Deliverables
Due date: Friday, April 17
By the end of this assignment, these things will have been done:
- Inside your Github repo named compjour-hw, create a subfolder named: json-quiz/
- Inside json-quiz/ will be five files, named and numbered as
1.py
,2.py
, etc, each corresponding to the problems listed below.
Each problem has a list of tasks (lettered A
through G
, or so) and the expected output. When you run each script, it should generate the exact output as expected, i.e. you will be using print()
calls.
Some of the problems have partial solutions. The first problem is completely solved for you as an example. Copy that into your repo (as json-quiz/1.py
) and run it and see that you get the expected output.
Quick intro to JSON, Dicts, Lists, etc.
Understanding how text turns into data structures is pretty much fundamental to doing anything useful in programming, especially in the journalism/scientific domain.

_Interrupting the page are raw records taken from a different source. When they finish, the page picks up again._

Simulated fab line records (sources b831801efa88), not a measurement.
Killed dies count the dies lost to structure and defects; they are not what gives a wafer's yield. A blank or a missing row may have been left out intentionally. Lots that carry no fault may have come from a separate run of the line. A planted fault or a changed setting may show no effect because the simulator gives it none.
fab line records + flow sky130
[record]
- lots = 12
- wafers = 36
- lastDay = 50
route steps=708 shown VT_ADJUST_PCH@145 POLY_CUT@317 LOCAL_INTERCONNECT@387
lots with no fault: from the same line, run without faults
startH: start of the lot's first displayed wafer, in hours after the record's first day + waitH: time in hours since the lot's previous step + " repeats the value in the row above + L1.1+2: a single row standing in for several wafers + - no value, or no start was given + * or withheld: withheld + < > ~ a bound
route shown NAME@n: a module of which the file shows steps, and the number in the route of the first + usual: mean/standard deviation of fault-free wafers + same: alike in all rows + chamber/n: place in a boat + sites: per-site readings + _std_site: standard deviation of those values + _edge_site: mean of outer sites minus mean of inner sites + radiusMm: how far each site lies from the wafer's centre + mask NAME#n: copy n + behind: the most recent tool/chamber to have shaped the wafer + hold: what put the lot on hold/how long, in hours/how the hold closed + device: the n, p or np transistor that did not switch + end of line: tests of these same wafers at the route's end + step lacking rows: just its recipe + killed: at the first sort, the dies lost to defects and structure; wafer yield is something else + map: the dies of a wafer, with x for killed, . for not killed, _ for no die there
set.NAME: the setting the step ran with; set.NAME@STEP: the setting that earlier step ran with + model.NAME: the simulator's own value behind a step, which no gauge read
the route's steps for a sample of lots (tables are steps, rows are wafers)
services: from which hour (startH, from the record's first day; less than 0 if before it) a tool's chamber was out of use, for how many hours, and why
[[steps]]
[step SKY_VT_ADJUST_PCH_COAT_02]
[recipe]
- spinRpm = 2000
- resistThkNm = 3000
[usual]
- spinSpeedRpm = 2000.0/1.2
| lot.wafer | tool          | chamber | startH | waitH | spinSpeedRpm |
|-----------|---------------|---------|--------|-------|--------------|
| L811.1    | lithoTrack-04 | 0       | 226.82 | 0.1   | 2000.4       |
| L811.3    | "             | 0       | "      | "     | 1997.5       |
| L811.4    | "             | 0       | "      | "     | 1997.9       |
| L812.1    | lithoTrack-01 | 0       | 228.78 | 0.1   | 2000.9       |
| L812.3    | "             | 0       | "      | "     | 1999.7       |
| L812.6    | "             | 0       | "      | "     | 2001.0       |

Lists are how ordered collections of objects (numbers, strings, other data objects) are represented:
[1, 2, 3, 'bingo']
And Dictionaries are how Python represents objects with attributes, i.e. a car is an "object" and that "object" has attributes such as color
, mpg
, and make
:
{"color" : "red", "mpg" : 20.5, "make": "Honda"}
In other words, lists and dictionaries can be used to describe pretty much every real-world object there is. Hence, a lot of programming involves turning real-life data objects into lists and dictionaries, so that they can be processed with code. And that's why we learn these data structures.
Why JSON
While there are several different textual data formats, JSON is the most ubiquitous among modern services, and the most versatile. And just as importantly, in Python (as well as Ruby and JavaScript), the dict (dictionary) and list structures look the same in code as they do in JSON text files.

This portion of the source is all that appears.